Waverton’s latest MPS rebalance saw the firm up its fixed income weighting to neutral and shift equities to a “modest underweight” position.
The discretionary investment manager said the decision was taken due to the increasing risk of a US recession.
The London-based firm also scaled back its overweight position in absolute returns, while cash remains at 2% across its portfolios.
John Bellamy, head of adviser solutions, said: “While current consensus earnings forecasts do not reflect the negative impact a recession will have, there are still areas of exceptional value which could prove defensive even through a recession.”
Waverton MPS asset allocation post-rebalance
|Waverton Sterling Bond Fund||40.7%||35.6%||28.8%||20.8%||15.3%||0|
|Waverton Strategic Equity Fund||18.5%||20.5%||35.0%||52.7%||70.2%||98.0%|
|Waverton Absolute Return Fund||26.5%||23.4%||16.9%||10.2%||1.5%||0|
|Waverton Real Assets Fund||12.3%||18.5%||17.3%||14.4%||11.0%||0|
In Q3, Waverton’s six portfolios produced returns of between 1.86% in it’s equity portfolio and -2.86% for the conservative portfolio.
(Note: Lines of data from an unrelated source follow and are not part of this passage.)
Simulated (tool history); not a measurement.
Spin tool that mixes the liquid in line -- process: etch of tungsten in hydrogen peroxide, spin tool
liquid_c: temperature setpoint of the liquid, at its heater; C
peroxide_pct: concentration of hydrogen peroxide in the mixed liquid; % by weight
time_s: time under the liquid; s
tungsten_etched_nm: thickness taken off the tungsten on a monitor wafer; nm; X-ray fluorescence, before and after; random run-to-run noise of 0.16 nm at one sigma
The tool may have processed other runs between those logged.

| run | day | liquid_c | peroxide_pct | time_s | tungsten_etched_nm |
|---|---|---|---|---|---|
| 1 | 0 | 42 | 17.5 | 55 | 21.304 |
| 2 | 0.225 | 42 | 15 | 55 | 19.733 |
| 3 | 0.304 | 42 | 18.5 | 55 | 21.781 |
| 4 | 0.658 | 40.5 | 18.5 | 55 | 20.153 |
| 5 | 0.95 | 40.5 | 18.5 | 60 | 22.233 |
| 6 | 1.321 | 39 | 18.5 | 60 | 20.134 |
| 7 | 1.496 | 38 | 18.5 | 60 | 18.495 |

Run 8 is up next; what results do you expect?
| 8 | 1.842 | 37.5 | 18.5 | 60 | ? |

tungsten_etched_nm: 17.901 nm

Parmenion and Quilter both undertook similar MPS rebalances in recent weeks in response to adverse economic conditions.
In October, Quilter upped the weighting of traditional fixed income in its WealthSelect portfolios due to the “challenging economic backdrop” in the UK.
Adviser platform Parmenion added to index-linked bonds across its portfolios after also expecting a recession.